Following the October 10, 2017 national elections, the Governance Commission held a Roundtable on the theme “Elections and Security” to assess successes and challenges of the polls and lessons learned. A number of elections-related disputes erupted after the elections with some political parties calling for a re-run and/or recount of the votes (in some districts). These political parties include the Liberty Party, Unity Party, All Liberian Party and the Alternative National Congress.

Panelists at the GC organized Dialogue in their presentations noted the successes and challenges during the elections with a number of similarities in their findings. The panelists were drawn from the security, civil society and media sectors of Liberia. They included Deputy Police Commissioner for Professional Standards Col. Randall Dennis, Elections Coordinating Committee Executive Director Oscar Bloh, and University Lecturer Frank Sainworla. This latest Dialogue was held on December 1, 2017 at the Lutheran Conference Hall in Sinkor.
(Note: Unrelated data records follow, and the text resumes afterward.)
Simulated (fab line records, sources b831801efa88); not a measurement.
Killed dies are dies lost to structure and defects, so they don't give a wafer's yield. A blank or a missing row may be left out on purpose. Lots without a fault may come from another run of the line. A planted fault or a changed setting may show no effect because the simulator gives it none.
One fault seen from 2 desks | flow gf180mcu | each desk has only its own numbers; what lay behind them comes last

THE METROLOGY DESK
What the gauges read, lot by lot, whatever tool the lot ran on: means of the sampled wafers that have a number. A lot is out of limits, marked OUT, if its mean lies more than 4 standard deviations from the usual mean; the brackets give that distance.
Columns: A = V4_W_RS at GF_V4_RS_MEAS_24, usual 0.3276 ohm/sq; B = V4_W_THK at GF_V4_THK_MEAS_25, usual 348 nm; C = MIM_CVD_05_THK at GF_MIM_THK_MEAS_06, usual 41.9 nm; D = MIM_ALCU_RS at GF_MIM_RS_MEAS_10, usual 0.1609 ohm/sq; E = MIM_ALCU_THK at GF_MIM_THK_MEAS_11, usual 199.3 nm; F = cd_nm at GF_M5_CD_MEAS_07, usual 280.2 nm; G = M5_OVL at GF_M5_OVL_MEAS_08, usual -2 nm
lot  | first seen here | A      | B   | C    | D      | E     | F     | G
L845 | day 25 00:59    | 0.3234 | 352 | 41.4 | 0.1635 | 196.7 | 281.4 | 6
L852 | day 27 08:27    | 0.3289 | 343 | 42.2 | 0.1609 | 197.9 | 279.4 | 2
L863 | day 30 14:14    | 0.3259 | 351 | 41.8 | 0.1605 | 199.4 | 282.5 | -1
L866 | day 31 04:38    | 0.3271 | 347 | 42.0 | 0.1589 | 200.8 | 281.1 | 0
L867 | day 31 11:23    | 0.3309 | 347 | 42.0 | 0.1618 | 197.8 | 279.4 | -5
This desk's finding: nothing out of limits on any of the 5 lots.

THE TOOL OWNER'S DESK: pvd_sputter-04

Colonel Randall Dennis began his presentation by pointing out that the security task force set up to provide security during the October 10, 2017 national elections encountered a number of challenges including deployment of personnel without their Daily Sustenance Allowance (DSA). He named other challenges as bad road or inaccessible or hard to reach assigned post/communities, poorly conditioned vehicle/trucks which eventually break down before reaching their destination, and poor or no arrangement for feeding and shelter for personnel assigned to rural communities such as Sinoe County.

Colonel Dennis also noted that the Inter-agency security personnel assigned at polling stations/precincts had no established single command structure at those precincts. Officers communicated with and/or reported to their individual supervisors and institutions. The Colonel however observed that lessons learned from the first round of the elections, the national security task force was now better prepared for the Run-off Presidential elections.

The Run-Off Presidential elections was previously scheduled for November 7, 2017 but was eventually held on December 26, 2017.

For his part, Election Coordinating Committee Director Oscar Bloh said government’s electoral reform agenda is not being properly implemented and that the October 10, 2017 elections experienced a number of administrative lapses.

He recalled, among other things, incidents of election violence between the Liberty Party (LP) and the Coalition for Democratic Change (CDC) in Nimba County that was investigated by the Liberia National police, adding that the LNP is yet to reveal findings of their investigation to the Liberian people. Mr. Bloh however commended the police for planning and exhibiting high level of professionalism during the October 10 polls contrary to the Georgetown University report which predicted and anticipated quite the contrary. Mr. Bloh described the campaign period as being rigorous but relatively peaceful except for the LP/CDC clashes which the LNP was able to timely intervene and quelled.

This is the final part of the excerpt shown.